What is the range of degeneracy pressure?

Question

In what way is degeneracy pressure related to the separation of fermions? Is there any influence at ranges like a meter and beyond. I expect the influence at those ranges to be immeasurably small. I just wonder if theory predicts an effect or if there is truly zero degeneracy pressure at long range.

I'm under the impression that if you have a block of iron that is a solid cubic meter, then each and every electron in that block will be found in a slightly different quantum state at any given moment. This being due to the PEP.

Answer 1

If you are considering ideal fermion degeneracy pressure, then the answer is simple.

If the fermions are non-relativistic, the degeneracy pressure scales as $n^{5/3}$, where $n$ is the fermion number density. Thus for a fixed number of fermions the pressure decreases more rapidly than the volume increases.

If the fermions are not completely degenerate then the "contribution of degeneracy" to the pressure (it cannot really be separated as such) is lower, and of course the fermions do become less degenerate as you reduce their density.

So in principle there is always some degeneracy pressure, but it would quickly become negligible.
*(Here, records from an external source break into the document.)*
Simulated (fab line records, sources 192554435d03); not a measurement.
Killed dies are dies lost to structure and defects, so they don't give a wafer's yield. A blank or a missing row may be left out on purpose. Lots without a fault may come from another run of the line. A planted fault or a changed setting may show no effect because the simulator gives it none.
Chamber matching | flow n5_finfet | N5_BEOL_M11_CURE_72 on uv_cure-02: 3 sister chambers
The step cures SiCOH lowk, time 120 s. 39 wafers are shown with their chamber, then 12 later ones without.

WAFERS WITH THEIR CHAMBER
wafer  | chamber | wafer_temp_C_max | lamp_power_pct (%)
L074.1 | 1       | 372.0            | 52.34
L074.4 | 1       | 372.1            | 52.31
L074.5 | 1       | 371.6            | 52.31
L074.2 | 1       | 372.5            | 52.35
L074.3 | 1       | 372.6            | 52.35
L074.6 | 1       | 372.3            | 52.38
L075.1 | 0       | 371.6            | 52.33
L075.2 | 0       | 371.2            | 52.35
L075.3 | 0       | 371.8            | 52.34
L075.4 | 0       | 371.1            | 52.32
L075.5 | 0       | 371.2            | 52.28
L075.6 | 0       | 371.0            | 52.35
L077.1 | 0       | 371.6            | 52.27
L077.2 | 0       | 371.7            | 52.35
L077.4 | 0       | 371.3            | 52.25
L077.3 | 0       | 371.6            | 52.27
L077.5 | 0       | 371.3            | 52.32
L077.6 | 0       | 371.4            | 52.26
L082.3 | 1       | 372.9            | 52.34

However, this discussion is about free fermions. Your question appears to be about atoms. I have never come across degeneracy pressure being explicitly discussed in atomic material, so am unable to properly address your question I think. The force between atoms is often represented by models such as the Lennard-Jones or Morse potentials. These are repulsive at short range, presumably as a result of overlapping electronic wavefunctions, but are small and attractive at long range. Of course all this means is that any repulsion due to the PEP at long range is overwhelmed by other (attractive) effects.